Tribal sovereignty in the 21st century
The present state of American Indian tribal sovereignty is undergoing transition. Indian people generally lament the decline of tribal sovereignty powers owing to Congressional acts, court decisions and federal policies. The Declaration on the Rights of Indigenous Peoples is based on universal human rights principles and, while supporting political and cultural autonomy, does not support establishment of indigenous governments that are seen to compete with existing nation-states.
The declaration encourages indigenous peoples to work out political, land and cultural issues within the framework of nation-state law and political processes. International support of human rights and the declaration will support indigenous efforts to reclaim political, economic and cultural autonomy, and provide at least symbolic checks on nation-states. The human rights philosophy of the declaration suggests a pathway toward creating respect and agreement about universal human rights and encourages greater common ground for peaceful processes of conflict resolution. The international human rights movement represents the laudable task of creating world consensus and a possible basis for less conflict and perhaps future peace in the world.
The declaration and human rights initiative invite indigenous peoples to join in the international movement and offers some forms of protection and support. Nevertheless, the movement requires indigenous peoples to underplay their histories and claims to self-government and work within international human rights principles and nation-state laws and political processes. Indigenous peoples are invited to participate in nation-states and the international community as ethnic groups seeking equal rights and treatments. Most likely if there is any chance to build a peaceful world, groups and nations will need to make compromises so we call can live together. Ideally, we need to make consensual compromises, ones that peoples and nations can agree upon and uphold over the long run.

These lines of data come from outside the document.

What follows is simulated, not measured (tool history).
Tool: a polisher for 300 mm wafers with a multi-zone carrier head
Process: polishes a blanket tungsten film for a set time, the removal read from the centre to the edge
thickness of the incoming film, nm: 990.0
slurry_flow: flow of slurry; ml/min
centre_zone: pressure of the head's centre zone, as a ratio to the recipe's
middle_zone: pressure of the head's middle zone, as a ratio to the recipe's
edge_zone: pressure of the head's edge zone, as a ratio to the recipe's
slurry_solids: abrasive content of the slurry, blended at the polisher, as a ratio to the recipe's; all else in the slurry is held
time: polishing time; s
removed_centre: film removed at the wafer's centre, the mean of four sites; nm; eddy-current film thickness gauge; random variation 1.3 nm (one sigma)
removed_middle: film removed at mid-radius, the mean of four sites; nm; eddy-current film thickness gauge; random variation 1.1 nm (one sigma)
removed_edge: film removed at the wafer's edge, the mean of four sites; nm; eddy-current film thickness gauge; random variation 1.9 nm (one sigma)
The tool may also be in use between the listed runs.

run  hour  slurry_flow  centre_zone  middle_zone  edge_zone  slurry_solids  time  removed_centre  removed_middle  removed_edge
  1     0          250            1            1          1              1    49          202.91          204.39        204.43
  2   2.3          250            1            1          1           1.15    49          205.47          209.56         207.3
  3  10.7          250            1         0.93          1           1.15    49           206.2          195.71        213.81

For indigenous peoples, forgoing rights to self-government in favor of ethnic group status is a major issue. The exchange of nation or self-government for ethnic group status is not a compromise that most indigenous peoples are willing to make. At least in the United States, ethnic groups do not have rights to self-government from time immemorial that precede the formation of the U.S. Constitution and do not control land. For indigenous peoples, the right to self-government is given in history and creation stories. The relations of land, religion, government and community are tightly interrelated and differ significantly from the American law and custom. Self-government is embedded deeply in the culture of indigenous communities, although it takes forms that are quite different from contemporary nation-state governments. Many traditional tribal governments, however, conform to a well-known definition of government or state given by German sociologist Max Weber. The state, or government, is the institution that controls the legitimate use of force. The legitimate use of force is often seen clearly in judicial actions. Can the community take action against wrongdoers?
Most indigenous nations had institutions that managed justice issues. For example, the Iroquois Confederacy was organized primarily around ceremonies and economic exchanges designed to provide restitution and condolence to nations and families who might have suffered from losses because of murder or other infractions. The Iroquois Confederacy maintained laws that were honored by the nations and clans. Other examples are the execution in 1805 of Doublehead, a chief among the Cherokee, for illegally selling land, and in 1825 the execution of William Macintosh, a chief among the Lower Creek villages, also for illegally selling land without permission of the Creek Council. Tribal communities exercised powers of government, and were active in trade, diplomatic and military alliances and treaties during the colonial period before the formation of the United States.
Most contemporary American Indians are quite comfortable living within the United States, and enjoy dual citizenship as an American and member of an Indian tribe. Nevertheless, American Indians prefer to maintain tribal communities and governments, and do not want to exchange tribal status for ethnic group status. Since tribal communities have exercised government from time immemorial, they have negotiated in treaties and participated in political processes to ensure the continuity of their governments and cultures.
Since self-government is deeply embedded in indigenous history, culture and religion, indigenous peoples are understandably reluctant to give up those powers. Taking on ethnic status, although with individual and collective rights, will not satisfy most indigenous peoples in the world. Most indigenous peoples will work within current international and nation-state relations, but they do want respect and recognition for their cultures, governments and land.
The Declaration on the Rights of Indigenous Peoples creates a basis for recognizing individual and collective interests among indigenous peoples, but the right to self-government is an issue that it avoids. This does not mean there is no possibility of future agreements and understandings between indigenous governments and nation-states. Indigenous nations and governments are of different forms than contemporary bureaucratic democratic states, and perform different activities. Creating competing nation-states is not the logical path for most indigenous peoples. Indigenous peoples are not demanding special rights, but do want their rights understood and respected. Efforts by nation-states to grant equal rights to all citizens, but overlook indigenous rights, will engender formal and informal confrontation from indigenous people who will demand recognition for political and cultural autonomy.
The rights of indigenous peoples will be a significant part of any universal human rights platform, and for the development of an international civil society in support of world peace. The issues of citizen equality and the inherent rights to self-government are still issues that indigenous peoples, nation-states and the international community need to give attention. The political processes of most indigenous communities emphasize respect, consensus and negotiation, and the vision of a peaceful world based on consensual rights and political processes are not outside the understandings of indigenous world views.